Tips to Ace Your Next Dance Audition

Going to your first audition? Whether it’s an audition for an event or a professional contract, we’ve got advice to help you feel prepared for the big day. Today’s tips are from Miss Lauren, who has successfully auditioned for shows, productions, overseas training and contracts – check them out and let us know if you have more to add!

Check out our top tips to help you feel confident and prepared in a situation that can be daunting at times. Don’t fret though, auditions are also fun, and valuable opportunities to improve and learn about yourself as a performer..
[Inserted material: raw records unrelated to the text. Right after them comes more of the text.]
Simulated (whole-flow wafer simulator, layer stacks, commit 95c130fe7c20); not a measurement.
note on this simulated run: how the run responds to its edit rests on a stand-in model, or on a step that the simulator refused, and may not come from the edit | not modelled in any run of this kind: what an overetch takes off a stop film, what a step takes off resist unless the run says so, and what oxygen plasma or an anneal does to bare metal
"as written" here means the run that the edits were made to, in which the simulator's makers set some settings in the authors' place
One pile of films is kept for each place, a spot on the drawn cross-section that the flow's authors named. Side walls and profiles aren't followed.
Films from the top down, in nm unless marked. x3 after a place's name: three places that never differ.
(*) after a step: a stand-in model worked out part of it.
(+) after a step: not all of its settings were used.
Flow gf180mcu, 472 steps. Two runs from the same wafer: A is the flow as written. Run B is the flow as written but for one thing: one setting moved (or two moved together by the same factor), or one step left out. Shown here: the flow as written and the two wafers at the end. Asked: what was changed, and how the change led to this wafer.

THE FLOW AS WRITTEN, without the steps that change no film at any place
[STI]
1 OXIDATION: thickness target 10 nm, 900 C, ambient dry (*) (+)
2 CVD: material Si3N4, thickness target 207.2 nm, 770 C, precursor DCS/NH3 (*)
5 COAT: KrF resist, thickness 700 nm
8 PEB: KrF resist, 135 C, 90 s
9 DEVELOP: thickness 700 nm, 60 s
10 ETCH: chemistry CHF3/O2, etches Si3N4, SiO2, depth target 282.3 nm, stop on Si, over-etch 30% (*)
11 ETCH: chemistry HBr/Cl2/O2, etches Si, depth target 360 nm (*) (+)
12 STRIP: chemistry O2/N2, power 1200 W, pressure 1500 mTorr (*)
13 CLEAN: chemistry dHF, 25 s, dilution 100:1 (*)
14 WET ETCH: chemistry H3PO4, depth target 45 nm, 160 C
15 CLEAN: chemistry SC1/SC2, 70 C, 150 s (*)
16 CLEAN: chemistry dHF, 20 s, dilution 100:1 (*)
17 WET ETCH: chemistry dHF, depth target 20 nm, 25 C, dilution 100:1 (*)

Can’t think of what to take? You always want enough supplies to last you for a day in case the audition goes for a long time. Here is a list of things to consider packing:
Big bottle of water
CV and pen (always bring a pen because you’ll need to fill in forms at some point!)
Headshots (professional is preferred, but just a high quality, well-lit photo from the shoulders up will usually suffice)
Dance shoes depending what style of audition it is
Spare dance gear
Snacks (think foods with slow releasing energy like nuts and fruit)
A couple of makeup products to touch up if necessary
Small sweat towel
Hand sanitiser and deodorant

Once again, this depends on what type of audition you are taking. Some auditions require more makeup than others, but you should never arrive with full stage makeup. This is because the people taking the auditions need to see what you look like properly. A red lip is always good for a cabaret or musical theatre audition but stick to the rule about bold lips and eyes: if one is bold, the other should be more natural, and vice versa. Some auditions might require less makeup, so a simple eye and nude lip is suitable. When it comes to your hair, hair should always be off the face as much as possible, and neat. I recommend the following hair styles:
High ponytail
High bun
Slick low pony/bun
Half up, half down

Side note: keep jewellery to a minimum. Small earrings are okay but don’t wear anything else.

It is always good to arrive any time between 30 minutes to an hour before. I personally opt for 45 minutes before, so I have time to line up beforehand, get prepared, and warm up. Also if other people have arrived early it is always nice to get to know other people, especially if you are going into the audition alone!

Sometimes it’s hard in auditions to warm up if the room is full of attendees, but it a necessity because auditions always start pretty full-on straight away. Even if it means you warm up at home thoroughly, wear warm clothes, and keep moving once you arrive, do not skip your warm up. This is another reason to go early, so that there are less people and you have room to move!

Auditions can be intimidating but you are in control of how you perform in this environment. Always go in well rested, energised and open minded. Positivity radiates from people, and you will stand out if you have a big smile and positive aura. If you keep an open mind about the whole process and have an understanding that if you don’t make it through, it’s okay, you will have a much more enjoyable time. Besides your dancing and your appearance, they are looking for friendly personalities who will be good to work with – so show off your unique personality!

Picking up choreography fast is an essential part of auditioning, however don’t worry if you make a mistake whilst you are performing – this is human and okay, and they will understand! If you are someone who struggles to pick up choreography fast, take more open classes in all sorts of genres with different teachers prior to taking the audition. This way you can learn multiple different combinations and dances and learn how to pick things up faster. The biggest thing to help yourself is to breathe, and really focus on the counts and how each move connects to the next. As soon as you get ‘in your head’ and tell yourself you can’t do it, your brain will not retain the choreography and it will come true. Always give yourself positive self-talk. You’ve got this!

It’s not the end of the world if you don’t get the event or job, the panel already know in their mind exactly what they are looking for and can sometimes pick performers in their heads just by looking at them walking in. Every dancer is completely different and has something unique to offer, yourself included. Always trust the timing of everything, maybe you didn’t get the job because a better job is waiting for you just around the corner. Lap up every minute of your audition experience for the next one. Each audition will be easier and easier as you grow more comfortable with the process and subsequently grow as a dancer. You never know what could happen with each audition, one day you will walk out happier than ever!